The Big Idea - Elevating your Pitch
By Deborah Done
You’re probably familiar with the concept of the elevator pitch: a short summary to define very quickly a person, profession, product, service, organisation or event, explaining what it is and why it’s worthwhile. But getting it right is really quite a tough thing to do.
According to business folklore, in the days when it took more than a minute to take an elevator ride to the top of the GE Building, an intern’s career could be made or broken by his or her ability to articulate what they could bring to the business during that ascent.
We all come across situations where we need to get across what our business does in a very short time. Whether it’s a business breakfast, a presentation or, indeed, a chance meeting in a lift, you never know when you’ll need to be able to explain your business succinctly and effectively. Capturing your audience’s attention quickly is vital and if you blow it, that chance might not come again.

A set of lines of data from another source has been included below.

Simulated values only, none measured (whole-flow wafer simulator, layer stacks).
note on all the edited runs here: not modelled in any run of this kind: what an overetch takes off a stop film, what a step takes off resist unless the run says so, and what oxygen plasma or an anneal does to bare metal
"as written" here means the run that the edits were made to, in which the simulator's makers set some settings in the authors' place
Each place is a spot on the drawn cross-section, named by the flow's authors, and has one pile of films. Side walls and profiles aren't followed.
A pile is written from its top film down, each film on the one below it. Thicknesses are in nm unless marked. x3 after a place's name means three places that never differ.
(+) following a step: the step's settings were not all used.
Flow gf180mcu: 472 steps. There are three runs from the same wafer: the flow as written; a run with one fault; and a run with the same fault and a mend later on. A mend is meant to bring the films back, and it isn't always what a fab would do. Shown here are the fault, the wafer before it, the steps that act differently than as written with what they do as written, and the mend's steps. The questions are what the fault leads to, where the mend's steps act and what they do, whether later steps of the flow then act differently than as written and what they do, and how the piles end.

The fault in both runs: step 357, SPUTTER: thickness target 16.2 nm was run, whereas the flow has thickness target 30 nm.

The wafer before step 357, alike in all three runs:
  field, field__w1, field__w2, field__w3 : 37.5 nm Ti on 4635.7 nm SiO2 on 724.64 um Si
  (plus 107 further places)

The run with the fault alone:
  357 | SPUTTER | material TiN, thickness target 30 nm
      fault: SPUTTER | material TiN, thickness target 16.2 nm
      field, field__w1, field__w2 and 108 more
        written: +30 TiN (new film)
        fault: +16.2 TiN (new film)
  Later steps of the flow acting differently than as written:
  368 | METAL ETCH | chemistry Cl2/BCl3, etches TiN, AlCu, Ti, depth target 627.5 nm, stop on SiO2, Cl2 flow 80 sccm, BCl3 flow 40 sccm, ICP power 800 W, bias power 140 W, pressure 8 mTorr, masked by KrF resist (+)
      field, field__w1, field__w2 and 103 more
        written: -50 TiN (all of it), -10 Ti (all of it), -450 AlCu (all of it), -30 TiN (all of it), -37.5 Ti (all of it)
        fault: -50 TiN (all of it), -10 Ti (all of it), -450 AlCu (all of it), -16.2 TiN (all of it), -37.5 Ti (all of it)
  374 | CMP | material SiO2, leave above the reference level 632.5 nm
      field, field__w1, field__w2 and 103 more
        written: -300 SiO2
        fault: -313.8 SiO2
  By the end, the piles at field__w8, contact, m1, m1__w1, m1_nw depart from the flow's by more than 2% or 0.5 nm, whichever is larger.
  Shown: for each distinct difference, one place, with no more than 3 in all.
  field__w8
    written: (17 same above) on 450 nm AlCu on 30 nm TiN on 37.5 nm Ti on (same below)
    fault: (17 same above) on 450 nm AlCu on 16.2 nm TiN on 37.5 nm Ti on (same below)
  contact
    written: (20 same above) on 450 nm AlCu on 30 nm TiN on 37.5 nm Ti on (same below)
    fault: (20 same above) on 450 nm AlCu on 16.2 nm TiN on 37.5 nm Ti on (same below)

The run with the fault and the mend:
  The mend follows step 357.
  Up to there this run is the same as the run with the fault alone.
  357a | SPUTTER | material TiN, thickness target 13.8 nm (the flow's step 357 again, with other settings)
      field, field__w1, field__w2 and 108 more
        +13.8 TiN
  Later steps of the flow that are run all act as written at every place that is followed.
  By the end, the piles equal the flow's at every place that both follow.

So here are some top tips to help you have the perfect pitch on hand. If you use them to plan your elevator pitch and then rehearse, rehearse, rehearse, you’ll find you won’t fumble, mumble or trip over your tongue when those lift doors open and that golden opportunity is standing in front of you.
1. Start strong
The way you open is vital. The average attention span of an adult is (terrifyingly) around eight seconds. Which means you’ve got about two sentences to catch their attention. If you can get them hooked within the first two sentences, then you’ve still got around another 45 seconds to reel them in. So make sure your opening is powerful and compelling.
2. Tell them a story…
One way to really demonstrate what your company does is to tell a quick story. It doesn’t have to be long or detailed but should be simple and eye-catching. Think about the one story that really encapsulates a situation where your company really added value, or really demonstrates, very simply, what your company does. And then hone it down and hone it down until you can tell it beautifully but succinctly. If you work in a visual industry, why not carry around a small photo board, sample or model that you can whip out to show them; remember that a picture tells a thousand words - which is obviously helpful in an elevator pitch situation.
3. Keep it fresh
You may be reading this thinking, “I’ve been doing this for years – I’ve got my elevator pitch down to a tee.” In which case, step back and take a breath. Things change. The pitch you’ve been using may no longer be appropriate for today’s market. You may sound dated. You may be taking your audience for granted – they may have moved on in their thinking and expectations. Check your pitch regularly as you would any other marketing material to make sure it’s reflecting what you really want to say.
4. Know your audience
Not all audiences are the same. So be prepared. A room full of CEOs or FDs may not receive your messages in the same way as a room full of a young IT crowd. So, if possible, research beforehand the composition of your audience and make sure you are playing to your strengths in the messages you present. One size does not fit all, and the audience can tell if you’re simply going through the motions rather than engaging with them personally.
5. Be yourself
The main thing that people are evaluating when they meet you for the first time and hear your elevator pitch is – is this someone I could work with? Your ideas and company may be great, but what you are trying to get from the elevator pitch is a second meeting where you can explain the details at far more length. So don’t try to be someone you aren’t – it’s you they’ll be buying into. Authenticity is vital.
6. Keep it simple
This relates to the previous point. Don’t overcomplicate things with technical language or business jargon. Whilst you don’t want to patronise your audience, equally you don’t want to bore them rigid or lose their attention immediately. So make sure you are communicating in a way that an “intelligent layman” could understand – the time will come, if your pitch is effective, to get into the technical nuts and bolts.
7. Remember the end goal
It’s very easy to deliver the perfect elevator pitch without saying what you want out of it. This could leave the recipient impressed but confused as to what the next steps should be. So make it clear at the end what you are hoping to achieve. End your pitch with something concrete to take forward. “I’d love to meet you again to discuss this at more length.” “I’m looking for investment in my start-up and I know you are looking for great companies to invest in”. “I admire your company enormously and would like to pick your brains for some advice”. “Could we schedule a meeting to develop this conversation further?”
8. Make a connection
If possible, try to use the time after the pitch has finished to connect with the person you’ve been pitching to. Ask them about their business, their ambitions, their plans and goals, and listen carefully and attentively. This can start an actual conversation and allows you to make a real connection even when the pitch itself has finished.
This is obvious but often overlooked. If you have an event coming up where you know you’ll need to use an elevator pitch type format, then rehearse it and refine it until you’re really happy with it. Practice with your family, your kids, your friends and get their feedback. Sometimes people from the outside can give you an entirely different perspective on your business or your approach. And make notes, either mental or physical, after events where you’ve used your pitch to remember what worked and what didn’t – then refine your pitch accordingly.